The copies that were sold were all individually numbered on a little green sticker on the disk, and none of these are in the hands of collectors or museums today. Sadly this copy came without the disk and its origins are a little hazy. It was purchased at auction from Ultima novel author Lynn Abbey. She recounts how she obtained it:
I met Richard when we were both guests-of-honor (along with several others) at the first Dragon Con back in 1987, but I was already familiar with his name. My then-husband, Bob Asprin, and I were avid Apple ][ gamers (Bob had a ][c and I had a ][e) and had been playing the Ultima games since 1982 - that is, we started with Ultima 2 and were playing (and replaying) Ultima IV when Richard and I met for the first time. After meeting Richard, I went on a personal quest for Richard's earlier games. I knew about the First Age of Darkness and had little difficulty finding it, but Richard had mentioned that his first game had been Akalabeth. He did not give me a copy of it; as a matter of fact, he pretty much left me with the sense that it was extinct. I've written a couple books which have gone extinct - which means that I do have a few copies of them, but they're irreplaceable and you'd have to be my boon companion before I'd give one to you, and after one meeting, we were neither of us the other's boon companion. Although we had become quite good friends, having spent hours and hours in intense conversation about game design and the space program - which surprised people who knew us as individuals because neither Richard nor I were out-going or quick to warm to strangers. We just hit it off.
Anyway, back in Ann Arbor, where I was living at the time, I went on a quest for Akalabeth because I was determined to have a copy of it by the next DragonCon. In those years I was a regular customer of the Ann Arbor Complete Computer Center (A2 C3) and it was through my contacts there that I eventually tracked down a copy of Akalabeth in the possession of someone who had no idea what it was and sold it to me for peanuts. If memory serves accurately, it was in a bankers-type box along with dozens of other obsolete, primitive Apple ][ games - it was around the time of the Apple ][ series swan song, maybe 1989... I do recall that when I told Richard that I had managed to acquire a copy of my own, he was more than a little astonished. I think he believed that he knew personally the location of every surviving copy of the game.
And perhaps he does. As a note to any would-be counterfeiters, although the images here are of higher resolution and better quality than you will find anywhere else, they have been 'doctored' ever so slightly in such a way that will make any forgery created with them easily detectable. You have been warned.

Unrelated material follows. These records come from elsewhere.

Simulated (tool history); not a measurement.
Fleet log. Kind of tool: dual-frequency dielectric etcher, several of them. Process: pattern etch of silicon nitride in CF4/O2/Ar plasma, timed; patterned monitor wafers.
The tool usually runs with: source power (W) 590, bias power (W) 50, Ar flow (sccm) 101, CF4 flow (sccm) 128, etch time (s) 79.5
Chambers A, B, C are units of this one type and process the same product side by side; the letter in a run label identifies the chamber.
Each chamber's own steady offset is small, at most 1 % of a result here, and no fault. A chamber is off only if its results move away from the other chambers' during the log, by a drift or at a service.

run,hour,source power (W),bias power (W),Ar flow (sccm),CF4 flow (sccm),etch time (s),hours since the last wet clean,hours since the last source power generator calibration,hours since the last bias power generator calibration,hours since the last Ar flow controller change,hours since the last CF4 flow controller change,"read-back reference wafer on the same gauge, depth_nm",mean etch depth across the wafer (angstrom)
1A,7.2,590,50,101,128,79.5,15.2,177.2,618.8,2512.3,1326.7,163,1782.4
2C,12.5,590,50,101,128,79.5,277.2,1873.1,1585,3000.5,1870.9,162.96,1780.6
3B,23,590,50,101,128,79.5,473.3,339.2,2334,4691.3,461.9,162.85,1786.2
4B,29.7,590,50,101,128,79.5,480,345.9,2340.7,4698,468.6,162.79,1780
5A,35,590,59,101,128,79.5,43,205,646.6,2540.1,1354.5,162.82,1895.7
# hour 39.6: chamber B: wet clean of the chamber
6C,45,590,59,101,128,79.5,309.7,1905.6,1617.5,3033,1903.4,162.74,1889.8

Special thanks to Lord British himself for generously providing an original disk label and game disk. Although the disk was created in 2011, it was done on the same machine and using the same procedures as the original copies, and the disk label also comes from the original stock. Additionally, there is a copy of the game disk with one of the original green stickers, which were individually numbered when sold. Note the final two pictures are simply digital recreations of what the disks would look like with the sticker on it - the sticker has not actually been applied to the disks.